Wilderness 101 in Central Park
Teens gain an 'experiential education' through the Youth Leadership Program in New York.
New York
Ashley Foglia likes to leave the structured grid of the city and feel lost amid the plants she's tending. James Segars keeps things positive on the basketball courts, where younger kids look up to him. Amanda Caminero wears a glowing smile, whether she's picking up garbage on a 95-degree F. day or leading a tour group from Taiwan.
Meet some of the teens behind the scenes in Central Park. For them, it's a place where their own growth is nurtured as they learn to be stewards of this man-made oasis of wildness.

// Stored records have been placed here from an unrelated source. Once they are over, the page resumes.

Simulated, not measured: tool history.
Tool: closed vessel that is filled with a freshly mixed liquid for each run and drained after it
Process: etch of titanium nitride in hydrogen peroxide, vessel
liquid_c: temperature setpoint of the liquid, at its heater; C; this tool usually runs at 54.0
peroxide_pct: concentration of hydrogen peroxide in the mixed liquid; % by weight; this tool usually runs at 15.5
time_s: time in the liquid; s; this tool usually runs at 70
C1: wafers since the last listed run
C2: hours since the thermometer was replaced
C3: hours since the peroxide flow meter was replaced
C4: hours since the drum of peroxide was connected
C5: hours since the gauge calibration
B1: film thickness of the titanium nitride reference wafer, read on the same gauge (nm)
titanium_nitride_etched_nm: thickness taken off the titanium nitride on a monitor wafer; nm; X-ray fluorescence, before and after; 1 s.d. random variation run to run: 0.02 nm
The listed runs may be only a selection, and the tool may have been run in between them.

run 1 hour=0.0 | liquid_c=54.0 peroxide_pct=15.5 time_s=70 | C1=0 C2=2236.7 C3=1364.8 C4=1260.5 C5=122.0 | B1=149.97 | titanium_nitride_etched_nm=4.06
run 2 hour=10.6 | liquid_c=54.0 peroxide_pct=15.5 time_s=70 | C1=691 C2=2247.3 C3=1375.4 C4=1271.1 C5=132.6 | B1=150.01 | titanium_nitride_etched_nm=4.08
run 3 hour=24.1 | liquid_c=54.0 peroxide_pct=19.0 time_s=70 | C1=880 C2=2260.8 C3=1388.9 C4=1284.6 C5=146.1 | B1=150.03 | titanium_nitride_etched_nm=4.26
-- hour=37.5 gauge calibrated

Students in the afterschool Youth Leadership Program (YLP) and paid summer interns learn about the history and ecology of the park and serve as horticulturists, tour guides, even documentary filmmakers. More than 200 teens have participated in YLP since 2002, when the current program was launched by the Central Park Conservancy, a nonprofit that began restoring the park in 1980 and now largely operates it.
Recruiters keep an eye out for the oft-neglected student in the middle. "They're not on the dropout route.... But [many of them] need a different learning environment," says Terri Carta, the Conservancy's director of recreation and community programs. "[Students] are learning about restoration by doing it, or about the history of the park by learning to give a tour about it."
For more than 30 years, proponents of "experiential education" have developed practices centered on that idea of learning by doing, often in the outdoors and with a community-service component.
"Research has shown that the more learners are actively engaged in something that has some natural consequences – and they're allowed to experiment and maybe even fail once in a while ... – the better those learning experiences will be," says Pat Hammond, CEO of the Association for Experiential Education in Boulder, Colo. "They have to investigate and solve problems and take on responsibilities and be creative.... [They learn] to respect a variety of perspectives ... and students discover some of their own talents and leadership [skills]."
Melody Benitez has had a taste of all those benefits in YLP and as an intern this summer with the rock-climbing teachers. "I love doing team-building," she says. "I work better with others. Before, I used to always work by myself."
She doesn't live far from here, but until last year, Melody says, "I didn't know there was anything to do in Central Park, other than the playground." Now she's one of eight teen docents who are paid to give tours, which are free to the public.
"We did this workshop where we had to work on our grammar.... So I learned words that I've been saying wrong for, like, most of my life," Melody says with a laugh. Heading into her junior year of high school, she's proud of the role she plays. "I definitely take advantage of wearing this shirt," she says of the forest-green T-shirt that marks her as an official park intern.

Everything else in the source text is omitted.